PatentsView / PatentsView-Disambiguation

30 stars 11 forks source link

assignee disambiguation: incorporate location in the measure of similarity #4

Closed Markhzz closed 3 years ago

Markhzz commented 3 years ago

Hi Monath,

Sorry to bother you again!!

I was trying to learn from your program. I checked your presentation slides at the USPTO Symposium, where you mentioined that "The assignee model is based on a tf-idf character n-gram string similarity model that uses data from PermID."

Just to confirm, the program uses the location and name spelling similarity to compute the similarity, right? I make that inference because the program encodes three features, where the locations and name_tfidf are used for computing the similarity, and entity_kb_feat is used as constraint.

    triples = [(locations, FeatCalc.DOT, CentroidType.NORMED, False, False),
               (entity_kb_feat, FeatCalc.NO_MATCH, CentroidType.BINARY, False, True),
               (name_tfidf, FeatCalc.DOT, CentroidType.NORMED, False, False)]

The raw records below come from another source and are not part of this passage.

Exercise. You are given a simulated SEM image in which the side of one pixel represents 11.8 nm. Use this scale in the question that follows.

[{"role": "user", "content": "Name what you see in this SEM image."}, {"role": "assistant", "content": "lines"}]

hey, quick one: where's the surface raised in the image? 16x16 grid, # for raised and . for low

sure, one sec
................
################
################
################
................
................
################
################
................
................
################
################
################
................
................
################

Thank you so much!! I'm sorry for bothering you again!

Best, Mark

nmonath commented 3 years ago

Hi Mark, Sincere apologies for the delay again! Sorry for the confusion. While location is specified here, I believe it is no longer added to the AssigneeNameMention object the https://github.com/PatentsView/PatentsView-Disambiguation/blob/dev/docs/pv/disambiguation/core.py#L312. It should have been removed from the code you mention above (and will be). Thanks for your question!

Best, Nick

Markhzz commented 3 years ago

Hi Monath,

Thank you so much!!